Singapore, the most influential country of South-East Asia, has entered into bilateral relations with the Republic of India. Being a global finance, transportation commercial hub, Singapore will lend a hand in the planning and development of some cities of India. The two countries have always had strong cultural and commercial relation and this agreement is to augment the infrastructure development, economic correlations and trade in India.
Firstly, Singapore set foot in the Indian real estate industry by lending financial and intellectual support to some of Modi’s smart city projects. The prime minister of Singapore welcomed this proposal and expressed genuine interest in making India infrastructural and technologically advanced. Last year, the country entered into a pact to develop Andhra Pradesh’s new capital going by the name of Amaravati. The International Enterprise Singapore will help in preparing the master plan of this new capital city and in providing proper guidance in urban development and governance.
Among other selected areas of cooperation, the most needed assistance that India can get from Singapore is in the field of urban planning. Indian cities, that are mostly overcrowded, need a perfect urban plan to improve the efficiency and productivity. Later this month, when PM Modi visited Singapore, emphasized on improving the bilateral relationship between the two countries particularly in the field of procuring urban planning solutions. It is termed as the ‘Strategic Partnership Pact’.
The Atal Bihari Mission for Rejuvenation and Urban Transformation (AMRUT) and the Housing for All mission are the two important policies other than the Smart Cities Projects. Once the pact is signed, India will be able to seek extensive urban planning for Indian cities.

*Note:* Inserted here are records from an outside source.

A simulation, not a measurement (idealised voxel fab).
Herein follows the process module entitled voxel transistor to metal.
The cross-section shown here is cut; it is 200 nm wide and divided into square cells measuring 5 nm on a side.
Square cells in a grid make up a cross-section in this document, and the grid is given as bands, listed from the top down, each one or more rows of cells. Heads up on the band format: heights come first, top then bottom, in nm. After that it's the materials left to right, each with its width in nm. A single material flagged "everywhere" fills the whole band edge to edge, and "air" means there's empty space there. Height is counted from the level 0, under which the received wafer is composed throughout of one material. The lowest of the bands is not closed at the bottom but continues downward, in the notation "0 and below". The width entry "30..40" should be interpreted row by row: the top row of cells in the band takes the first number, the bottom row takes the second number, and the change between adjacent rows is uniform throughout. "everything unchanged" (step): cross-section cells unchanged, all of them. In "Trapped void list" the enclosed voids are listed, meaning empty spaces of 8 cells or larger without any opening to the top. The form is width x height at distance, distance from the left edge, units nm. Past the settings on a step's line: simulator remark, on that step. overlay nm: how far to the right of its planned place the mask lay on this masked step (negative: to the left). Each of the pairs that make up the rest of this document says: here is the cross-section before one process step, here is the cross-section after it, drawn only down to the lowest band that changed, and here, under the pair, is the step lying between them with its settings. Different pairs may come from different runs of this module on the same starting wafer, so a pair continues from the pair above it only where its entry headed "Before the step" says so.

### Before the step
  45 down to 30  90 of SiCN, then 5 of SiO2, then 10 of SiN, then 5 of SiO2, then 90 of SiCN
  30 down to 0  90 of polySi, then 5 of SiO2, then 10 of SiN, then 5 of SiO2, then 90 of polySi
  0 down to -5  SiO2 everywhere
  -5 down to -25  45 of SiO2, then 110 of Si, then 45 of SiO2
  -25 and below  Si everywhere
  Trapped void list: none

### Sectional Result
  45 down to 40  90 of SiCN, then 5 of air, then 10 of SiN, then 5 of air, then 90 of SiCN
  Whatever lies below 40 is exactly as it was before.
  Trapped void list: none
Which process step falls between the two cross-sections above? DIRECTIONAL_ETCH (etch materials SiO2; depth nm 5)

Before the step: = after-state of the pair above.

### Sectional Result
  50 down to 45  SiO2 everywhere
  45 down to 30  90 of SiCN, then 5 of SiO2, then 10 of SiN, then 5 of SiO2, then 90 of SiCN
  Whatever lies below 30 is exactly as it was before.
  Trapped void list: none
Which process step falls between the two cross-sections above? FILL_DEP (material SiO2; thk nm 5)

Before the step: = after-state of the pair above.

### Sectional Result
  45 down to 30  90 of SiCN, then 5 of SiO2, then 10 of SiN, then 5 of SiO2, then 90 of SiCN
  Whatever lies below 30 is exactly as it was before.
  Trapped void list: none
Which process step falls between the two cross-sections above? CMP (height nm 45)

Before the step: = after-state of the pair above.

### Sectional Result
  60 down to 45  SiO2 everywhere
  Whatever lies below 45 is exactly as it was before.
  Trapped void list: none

Singapore is the perfect country to help India in its urban development. If you see the pictures of Singapore in 1950s and 1960s, you will find a stark similarity of it with contemporary India. Unplanned bunches of houses scattered over the areas created much havoc like it is now in India. But after Singapore detached from Malaysia and started on its journey to become an independent state, the first thing it did was to acquire all the land from private authorities and develop it for the betterment and convenience of the public in general. Now, Singapore’s skyline is now all about modern skyscrapers and this is what penned down its urban success story. It created 44,000 houses over a period of five years.
In addition to the development of homes, Singapore paid due attention to urban planning and smart infrastructure. Sanitary condition, greenery, traffic management and waste disposal- all were taken into account, only then the foundation stone was laid for the ‘Singapore’ you see now.
India is also developing on the lines of Singapore. The Indian Smart City models comprehensively include all the above factors. Skyscrapers are the need of the hour to accommodate the burgeoning population of India’s urban areas. But the environment conservation should also go hand-in-hand.